By Riley Hill, September 18 2014 —

Forget what your boring stupid grumpy “friends” think. Clubs Week is great. So throw this newspaper to the ground, march down to MacHall and find yourself a new hobby.

Unless you frequently hang out in the courtyards of MacHall, you might not have known about clubs week because it’s poorly advertised.

Clubs Week is the undergrad club exhibition held at the start of the fall and winter semesters. This is why the MacHall courtyards are filled with tri-folds explaining the benefits of swing dance and finding Jesus. This is when clubs recruit most of their new members. It’s also your best chance to find something exciting on campus before the tedium of the semester sets in.

Everyone I talk to has a complaint about campus clubs. They attract a lot of weirdos. Or they rarely accomplish anything. They’re too enthusiastic. Or they’re too bureaucratic. Sure, this is all true. But as a student at the end of my university years, I’ve learned that clubs have a lot to offer.

If you’re an arts student like myself, clubs offer one of the few lifelines we have out of the service industry. Let’s face it, we were duped. We pay $6,000 a year to read books available at the public library. We thought we were too clever for trade school and now the best our good grades will get us is a shot at education or law school. We study some interesting ideas. But when it comes to finding a job, arts degrees are worth little on their own.

It’s not hard to move up the ranks in a campus club. Executive titles are easy to get and they look great on a resume. I was the “vice-president finance” of a club in my first year of university despite being 19 years old and possessing no knowledge of finance.

The job took two hours every week and I was given the chance to manage volunteers for the first time. And as my friends who have graduated discovered, time spent in clubs pays off in the job market.

If you’re in another faculty, there are academic clubs that will help you land a job or get into graduate or professional school. The time commitment is usually small, so it’s a simple way to separate yourself from the herd.

Clubs also offer the chance to pursue an interest or goal with like-minded individuals. Don’t underestimate how difficult this will be when you have a full-time job. You’re not going to find a group of anime fans when you work at Suncor. University is full of strange people who share your strange interests. Clubs Week is the best time to discover them.
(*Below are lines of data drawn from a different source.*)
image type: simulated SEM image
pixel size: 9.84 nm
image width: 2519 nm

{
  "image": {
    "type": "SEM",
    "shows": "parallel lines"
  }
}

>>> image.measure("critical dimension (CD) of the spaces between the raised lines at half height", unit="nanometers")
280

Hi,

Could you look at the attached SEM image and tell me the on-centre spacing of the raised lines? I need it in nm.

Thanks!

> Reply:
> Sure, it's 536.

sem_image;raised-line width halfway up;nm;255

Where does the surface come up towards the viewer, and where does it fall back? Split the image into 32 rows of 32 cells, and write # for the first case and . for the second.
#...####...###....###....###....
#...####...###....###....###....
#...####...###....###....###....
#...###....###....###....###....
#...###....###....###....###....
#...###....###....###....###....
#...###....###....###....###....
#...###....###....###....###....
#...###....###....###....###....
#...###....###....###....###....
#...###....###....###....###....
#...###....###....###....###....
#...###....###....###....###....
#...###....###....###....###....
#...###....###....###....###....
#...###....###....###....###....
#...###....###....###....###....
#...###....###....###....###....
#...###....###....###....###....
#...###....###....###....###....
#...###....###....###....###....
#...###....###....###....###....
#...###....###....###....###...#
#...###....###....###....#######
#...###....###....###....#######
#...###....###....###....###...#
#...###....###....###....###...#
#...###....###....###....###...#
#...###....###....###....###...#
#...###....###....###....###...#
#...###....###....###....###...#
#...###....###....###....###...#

Last but not least, clubs give you the chance to try something new, something university is all about. Right now, MacHall is full of students who can teach you to row, play quidditch and shoot guns for about five bucks.

So take advantage of these opportunities while you can. If you don’t like it, you’re not stuck in a club forever. You have your whole adult life to do the same old. Take a chance with something new.